The Python library openpyxl deals with the powerful spreadsheet application, Microsoft Excel. The openpyxl module allows your Python programs to read and modify Excel spreadsheet files.

Python openpyxl really shines when it comes to automating tasks for Microsoft Excel. For instance, you might have to job of going through thousands of spreadsheets to extract a certain piece of information. Instead of spending weeks slaving away doing such a tedious job. Why not write a simple python program in space of a few hours to do the job?

### Excel Terminology

We’ll quickly go through some Excel terminology here for those who aren’t very familiar.

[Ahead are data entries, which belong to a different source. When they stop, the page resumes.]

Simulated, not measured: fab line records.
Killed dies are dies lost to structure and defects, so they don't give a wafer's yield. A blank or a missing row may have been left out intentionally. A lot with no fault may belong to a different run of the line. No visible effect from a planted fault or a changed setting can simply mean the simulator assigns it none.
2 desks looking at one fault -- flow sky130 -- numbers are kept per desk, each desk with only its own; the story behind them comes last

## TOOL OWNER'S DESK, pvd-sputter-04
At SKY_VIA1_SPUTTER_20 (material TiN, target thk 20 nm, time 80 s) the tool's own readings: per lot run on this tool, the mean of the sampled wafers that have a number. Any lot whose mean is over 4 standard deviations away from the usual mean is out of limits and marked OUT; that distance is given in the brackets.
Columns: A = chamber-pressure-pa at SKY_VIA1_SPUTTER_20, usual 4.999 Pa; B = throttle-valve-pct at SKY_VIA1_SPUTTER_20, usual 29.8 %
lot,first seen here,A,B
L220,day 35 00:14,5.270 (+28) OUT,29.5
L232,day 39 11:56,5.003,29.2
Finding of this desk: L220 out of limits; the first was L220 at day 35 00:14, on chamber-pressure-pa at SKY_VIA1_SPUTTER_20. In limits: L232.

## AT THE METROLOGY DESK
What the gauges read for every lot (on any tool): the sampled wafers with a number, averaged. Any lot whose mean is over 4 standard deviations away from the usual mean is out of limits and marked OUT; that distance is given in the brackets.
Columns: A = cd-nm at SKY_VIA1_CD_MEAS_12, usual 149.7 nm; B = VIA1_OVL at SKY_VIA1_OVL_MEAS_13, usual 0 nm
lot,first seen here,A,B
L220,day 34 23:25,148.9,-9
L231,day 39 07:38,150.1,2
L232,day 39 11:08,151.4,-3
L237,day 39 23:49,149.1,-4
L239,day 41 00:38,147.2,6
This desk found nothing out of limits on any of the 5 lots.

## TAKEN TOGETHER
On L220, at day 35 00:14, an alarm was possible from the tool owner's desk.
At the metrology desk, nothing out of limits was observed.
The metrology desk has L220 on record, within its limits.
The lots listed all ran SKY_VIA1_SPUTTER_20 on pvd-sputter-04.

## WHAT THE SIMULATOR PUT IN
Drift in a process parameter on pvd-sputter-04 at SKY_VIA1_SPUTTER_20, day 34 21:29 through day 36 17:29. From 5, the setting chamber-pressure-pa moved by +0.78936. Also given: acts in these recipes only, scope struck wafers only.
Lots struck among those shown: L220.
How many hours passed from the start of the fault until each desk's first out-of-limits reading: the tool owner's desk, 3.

An Excel spreadsheet document (also called workbook) is saved with the .`xlsx`

extension. Each Document can contain several **sheets**. These sheets are comprised of rows and columns. The row’s numbering starts from **1**. Whereas the column numbering starts from **A**. A box at a particular row and column is called a **cell**. The sheet that the user is current viewing/using is known as the **Active sheet**.

### Installation

**openpyxl** is not a standard Python Library hence it has to be downloaded and installed separately. Install it using the command prompt as shown in the Getting started guide. To check if it downloaded correctly, try importing it into your python program.

`import openpyxl`

### Opening Excel Documents

To open Excel documents, you need to use the `openpyxl.load_workbook()`

Function. It takes as an input parameter the name of the Excel document.

`excel = openpyxl.load_workbook("example.xlsx")`

Once you have connected to the document successfully, you need to open one of the many sheets in the documents. We will be using the workbook object that is currently contained within the `excel`

variable. Using the below code we can print out a list of all the sheets in the workbook.

excel = openpyxl.load_workbook("example.xlsx") print(excel.sheetnames)

Output:

`['Sheet1', 'Sheet2', 'Sheet3']`

Now that we have the sheet names on hand, we can connect directly to them. Below is the full code for this process.

import openpyxl excel = openpyxl.load_workbook("example.xlsx") sheet = excel["Sheet1"]

## Reading Excel Documents

Now that we’ve connected ourselves to a sheet, we can begin transferring data between our program and the sheet.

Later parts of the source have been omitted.